The risk exposures in 2024 that hadn’t previously been a major concern, and what should have stakeholders be doing about this, became a massive concern over the course of 2024 with many insurance investors having to pivot their strategies for ‘higher for longer’ environments.
Therefore looking ahead is pivotal, with that Justin Hook, Senior Director, Portfolio Manager, Legal & General, joined Clear Path Analysis’s Maya Sibul for a discussion at the Insurance Investor Live | Midwest event in Chicago earlier this year, which is now part of the Insurance Asset Management Mid-Year Insights report.
In the discussion, Hook gave his thoughts on how investment teams at insurers should be mitigating concerns around the current environment and making changes to their portfolios in H2 to prepare for 2025 and beyond.
Below is an excerpt of the conversation that appears in the report.
Justin Hook: As you think about insurance portfolio management, the focus can’t just be on total return or improving income, you also have a lot of externalities that you need to put on an insurance lens to evaluate the market and the opportunity set and there is liability driven, which broadly for life insurers, like me, are focused on, as we consider their opportunities.

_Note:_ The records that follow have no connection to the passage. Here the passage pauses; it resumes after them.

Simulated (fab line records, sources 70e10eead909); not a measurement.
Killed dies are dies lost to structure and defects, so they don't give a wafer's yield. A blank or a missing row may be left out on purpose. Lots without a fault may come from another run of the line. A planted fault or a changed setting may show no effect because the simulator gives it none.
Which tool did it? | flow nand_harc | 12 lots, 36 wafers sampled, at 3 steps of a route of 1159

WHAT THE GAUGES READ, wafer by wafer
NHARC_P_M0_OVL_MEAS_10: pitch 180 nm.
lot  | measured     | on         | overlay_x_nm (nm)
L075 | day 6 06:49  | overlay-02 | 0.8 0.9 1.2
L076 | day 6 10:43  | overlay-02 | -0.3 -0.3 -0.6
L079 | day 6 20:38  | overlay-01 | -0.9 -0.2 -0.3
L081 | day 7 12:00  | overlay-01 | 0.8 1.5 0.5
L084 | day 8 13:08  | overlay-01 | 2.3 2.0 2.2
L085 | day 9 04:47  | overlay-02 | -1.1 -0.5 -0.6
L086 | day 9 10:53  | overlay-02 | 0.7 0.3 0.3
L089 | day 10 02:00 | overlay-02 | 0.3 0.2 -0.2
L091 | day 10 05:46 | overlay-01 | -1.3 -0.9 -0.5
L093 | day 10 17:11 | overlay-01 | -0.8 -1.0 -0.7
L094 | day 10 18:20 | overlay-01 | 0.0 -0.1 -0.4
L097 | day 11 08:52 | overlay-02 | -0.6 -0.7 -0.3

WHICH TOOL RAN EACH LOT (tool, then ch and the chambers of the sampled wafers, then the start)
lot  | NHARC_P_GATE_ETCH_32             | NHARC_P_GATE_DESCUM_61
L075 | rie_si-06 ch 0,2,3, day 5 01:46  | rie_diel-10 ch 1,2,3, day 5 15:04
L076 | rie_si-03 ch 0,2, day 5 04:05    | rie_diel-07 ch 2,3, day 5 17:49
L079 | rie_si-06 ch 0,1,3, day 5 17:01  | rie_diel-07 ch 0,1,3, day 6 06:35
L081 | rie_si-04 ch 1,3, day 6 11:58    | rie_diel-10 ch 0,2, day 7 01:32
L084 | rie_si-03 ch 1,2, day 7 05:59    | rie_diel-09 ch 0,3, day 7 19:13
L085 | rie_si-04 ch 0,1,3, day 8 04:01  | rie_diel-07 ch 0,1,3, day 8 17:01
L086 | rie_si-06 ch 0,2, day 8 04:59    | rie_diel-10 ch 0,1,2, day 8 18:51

One of the interesting dynamics of the market right now is, coming into [2024], everyone was pricing in five to seven cuts, and it was almost as if it was going to happen but now that narrative has changed and we are going to be in an environment where rates are going to be ‘higher for longer’ but given the potential outcome, sponsors who are issuing debt are looking to issue in the three to five year where life insurers typically have a much longer liability profile in the eight to 10- year range.
"Given the rate volatility, it makes sense to keep your duration profile on your asset balance sheet for your reserves in line with your liability."
This is a challenge that we need to look to overcome and as you evaluate the pipeline across public and private markets, this needs to be taken into consideration.
One way to do this is to put on a barbell trade to take advantage of the cross-sector relative value that you can see across markets by purchasing front-end asset-backed securities (ABS) to take advantage of the yield curve where spreads are still wide when you compare them to publicly traded investment grade (IG) and you can then barbell this in the long end whether it is public IG that is more stable whether it is in the utility space or other private sectors or even infrastructure debt that is going to give you that longer duration profile and there is stability in the cashflow. This means that you can barbell in a duration as well as in a credit basis.
Given the rate volatility that we have seen, it makes a lot of sense to make sure that you keep your duration profile on your asset balance sheet for your reserves in line with your liability.
Justin Hook: The starting point matters as you think about where your portfolio is positioned and where your strategic asset allocation is. From here you can decide how you are going to navigate the opportunity set that you see.
To your point on term premium, we have seen an erosion there and it is predicated on the strong technical, particularly in public markets. Everyone is looking for that long duration and when it does come to market, everyone is chasing it, and spreads are tightening so you are not getting that spread pick up in the public markets.
"From an overall relative value perspective, securitised markets
still makes a lot of sense."
There is an opportunity to look at the private markets where you can work with originators and negotiate specific customisation on the assets that you are looking for so you can still focus in private credit, infrastructure, commercial mortgage, etc. There are areas where you can set the box that you are looking to invest in and have a customised solution to match those liabilities that you are looking for.
From an overall relative value perspective, securitised markets still makes a lot of sense. As you look to rotate away from some of the traditional collateral pools that you see on the consumer side, there are a lot of opportunities in new spaces with digital infrastructure being an area where you are going to see tremendous amounts of growth. Whether it is a data centre, fibre, etc., you are going to see a lot of opportunity there, but you still want to be mindful of the bottom-up approach in how you look at these investments and be mindful of the spreads.
We have seen some of these come to the public markets and sometimes they are oversubscribed, and the spreads compress pretty dramatically so you still need to be mindful of those and focus on the top tier sponsors.